Abandon 'Road Diet'
Thu, 11/16/2006
Editor's Note. This letter was addressed to Grace Crunican, director of the Seattle Department of Transportation with a copy to the Ballard New-Tribune.
I am writing to urge the Seattle Department of Transportation to abandon the proposed changes to 24th Avenue Northwest and Stone Way that involve reducing the four motor vehicle travel lanes.
Ballard, Fremont and Wallingford still need relatively smooth access for trucks delivering to the various industrial businesses that operate in those neighborhoods - for now, that is. If it grows more and more difficult for these businesses - which provide local, family-wage jobs to our citizens - to operate within Seattle, they will leave this area, taking their jobs and city sales taxes with them.
A version of this "road diet" was recently applied to 50th Street from Greenlake Way to the entrance of I5. Instead of traffic intermittently slowing down to allow a car in the left hand lane to make a left turn, the center turn lane now sits empty while the traffic traveling east to the entrance of I5 is a parking lot, and there aren't even any bike lanes on this street. The "improvements" solved nothing and created more gridlock.
A better plan for 24th Avenue Northwest and Stone Way is to increase the visibility of the existing crosswalks by adding streetlights above the crosswalks and light strips and high visibility markings to the crosswalks themselves. Perhaps the Department of Transportation could also work with the Seattle Police Department to fine anyone $1,000, bicyclist or motorist, who does not signal before a turn or who does not come to a full stop once a pedestrian enters the crosswalk, or turns in front of a pedestrian or runs a red light.

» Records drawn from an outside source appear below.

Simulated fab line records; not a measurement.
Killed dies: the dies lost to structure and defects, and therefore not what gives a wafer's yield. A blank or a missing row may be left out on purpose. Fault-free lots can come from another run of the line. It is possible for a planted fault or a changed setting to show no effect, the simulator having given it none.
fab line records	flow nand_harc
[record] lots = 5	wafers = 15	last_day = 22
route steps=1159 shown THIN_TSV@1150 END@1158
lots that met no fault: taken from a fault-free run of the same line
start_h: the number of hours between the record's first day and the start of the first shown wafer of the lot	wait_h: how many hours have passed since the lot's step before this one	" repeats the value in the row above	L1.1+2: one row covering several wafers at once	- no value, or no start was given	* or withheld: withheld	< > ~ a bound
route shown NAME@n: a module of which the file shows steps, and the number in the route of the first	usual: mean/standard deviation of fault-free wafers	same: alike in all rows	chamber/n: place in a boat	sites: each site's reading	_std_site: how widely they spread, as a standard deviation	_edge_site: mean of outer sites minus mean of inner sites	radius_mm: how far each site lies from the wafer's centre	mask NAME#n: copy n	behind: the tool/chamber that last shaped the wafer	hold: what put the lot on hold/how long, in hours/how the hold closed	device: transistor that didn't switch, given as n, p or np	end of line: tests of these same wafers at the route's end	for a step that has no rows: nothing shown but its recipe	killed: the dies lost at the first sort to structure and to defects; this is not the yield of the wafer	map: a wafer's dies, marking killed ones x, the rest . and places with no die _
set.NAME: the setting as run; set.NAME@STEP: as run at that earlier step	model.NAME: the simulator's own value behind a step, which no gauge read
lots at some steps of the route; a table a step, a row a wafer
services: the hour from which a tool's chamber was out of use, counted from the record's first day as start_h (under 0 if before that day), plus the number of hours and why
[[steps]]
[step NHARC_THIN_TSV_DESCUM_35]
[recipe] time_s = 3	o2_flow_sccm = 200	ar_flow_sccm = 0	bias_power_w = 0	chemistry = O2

The City of Seattle and the Department of Transportation continue to try to get us out of our cars and trucks without providing a viable alternative. In effect, they tell us to "go jump" without giving us anywhere to jump to. How are businesses in these neighborhoods going to get goods and services efficiently - on a bus? (As an aside, it takes an hour and 15 minutes, in the dead of night, on a Sunday to travel by bus from downtown Seattle to Ballard after you are on the bus.)
It seems the city and the Department of Transportation thinks that if you "unbuild" it, the drivers won't come. Certainly the industrial businesses will no longer come. Their places will be taken over by coffee shops or boutiques selling $300 pairs of blue jeans and paying their employees minimum wage (but plus counter tips!) Welcome to the urban village.